So it's a little bit different setup than some might be experiencing.
Okay. Are you concerned about distillate crack spread weakness going forward with all the global capacity that's come online over the last year or so?
I would say we're not that concerned about the distillate cracks in our system. I think there's a couple of things. The U. S. Market has been so strong.
We still see good export demand. However, we've been somewhat priced out of the market because our market has been so strong. So I think we think moving forward, we'll see a combination of better demand domestically and we'll see that our export volumes will pick up again as the U. S. Market falls off a little bit.
What were your export volumes for the quarter on gasoline diesel?
Yes. Our gasoline was down a little bit at 94,000 barrels a day. The reason for that was really just because of the strength in the U. S. Market.
Again, that's an optimization for us and we would kind of say the way we optimize that is more demand pull rather than supply push and the export markets really weren't strong enough on gasoline to pull the barrels away from the Gulf. Our distillate volumes were fairly flat about 205,000 barrels a day ULSD. If you look at ULSD plus kerosene, we were up to 55,000 barrels a day. So fairly consistent there. The change we saw is that for a lot of the Q1, the yard to Europe wasn't open.
So we're usually 60-forty between Latin America and Europe, up 70% of our volume actually went to Latin America and we didn't see that the flow to Europe that we've traditionally seen.
Okay. Great. And one more question on the North Atlantic. Can you talk about how the Line 9B reversal is going to impact your crude sourcing options at Quebec going forward?
Yes. So I'll give you a little update on that. We're still waiting for regulatory approval on Line 9 from the National Energy Board of Canada. We don't know a timeline on that. We feel like there's a good chance the NEB could approve that by mid May.
With a mid May approval, that would mean we really won't see any impact from Line 9 in the second quarter, but we're optimistic we'll start to receive oil in the Q3. It gives us a lot more flexibility in Quebec to be able to have access to those Western Canadian and Bakken grades and not just rely on rail and U. S. Gulf Coast source barrels.
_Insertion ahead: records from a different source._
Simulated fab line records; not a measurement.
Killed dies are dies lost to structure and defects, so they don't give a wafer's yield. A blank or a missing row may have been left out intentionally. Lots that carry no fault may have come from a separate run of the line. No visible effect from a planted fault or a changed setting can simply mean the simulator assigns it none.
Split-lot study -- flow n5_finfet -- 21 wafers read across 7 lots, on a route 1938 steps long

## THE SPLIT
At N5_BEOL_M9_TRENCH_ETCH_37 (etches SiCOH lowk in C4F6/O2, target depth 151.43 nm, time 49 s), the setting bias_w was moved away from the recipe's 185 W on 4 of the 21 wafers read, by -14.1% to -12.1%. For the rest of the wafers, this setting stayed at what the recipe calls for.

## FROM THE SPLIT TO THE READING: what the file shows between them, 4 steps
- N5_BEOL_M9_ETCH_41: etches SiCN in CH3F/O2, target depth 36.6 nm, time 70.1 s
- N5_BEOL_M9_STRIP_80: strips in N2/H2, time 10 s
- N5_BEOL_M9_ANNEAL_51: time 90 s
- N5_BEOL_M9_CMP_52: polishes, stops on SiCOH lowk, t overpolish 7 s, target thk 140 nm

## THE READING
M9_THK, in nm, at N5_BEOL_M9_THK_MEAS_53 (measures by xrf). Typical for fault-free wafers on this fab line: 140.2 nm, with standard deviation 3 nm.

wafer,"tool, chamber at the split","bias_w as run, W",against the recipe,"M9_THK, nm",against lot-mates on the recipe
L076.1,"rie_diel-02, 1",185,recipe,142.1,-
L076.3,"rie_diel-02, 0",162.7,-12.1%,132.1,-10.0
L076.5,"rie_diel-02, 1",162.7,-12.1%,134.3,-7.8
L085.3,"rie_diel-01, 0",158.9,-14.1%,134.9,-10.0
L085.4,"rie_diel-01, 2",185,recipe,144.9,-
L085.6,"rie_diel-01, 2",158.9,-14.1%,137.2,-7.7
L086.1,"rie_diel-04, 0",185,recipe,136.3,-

Okay, great. Thanks. Appreciate it.
Thank you. Our next question is from Ryan Todd of Deutsche Bank. Please go ahead.
Great. Thanks. Good morning, gentlemen. Maybe if I could follow-up first with a follow-up question on VLP. Is there I know earlier we've talked about the potential for an evaluation of a wholesale fuel distribution EBITDA as a potential drop to VLP.
Can you talk a little bit about whether that's still under evaluation and any rough guide as to what that figure might look like?
Yes, Brian, this is Mike again. We're still evaluating at the appropriate structure that we would consider to drop to the MLP. So I do not have a number that I can give to you on this call.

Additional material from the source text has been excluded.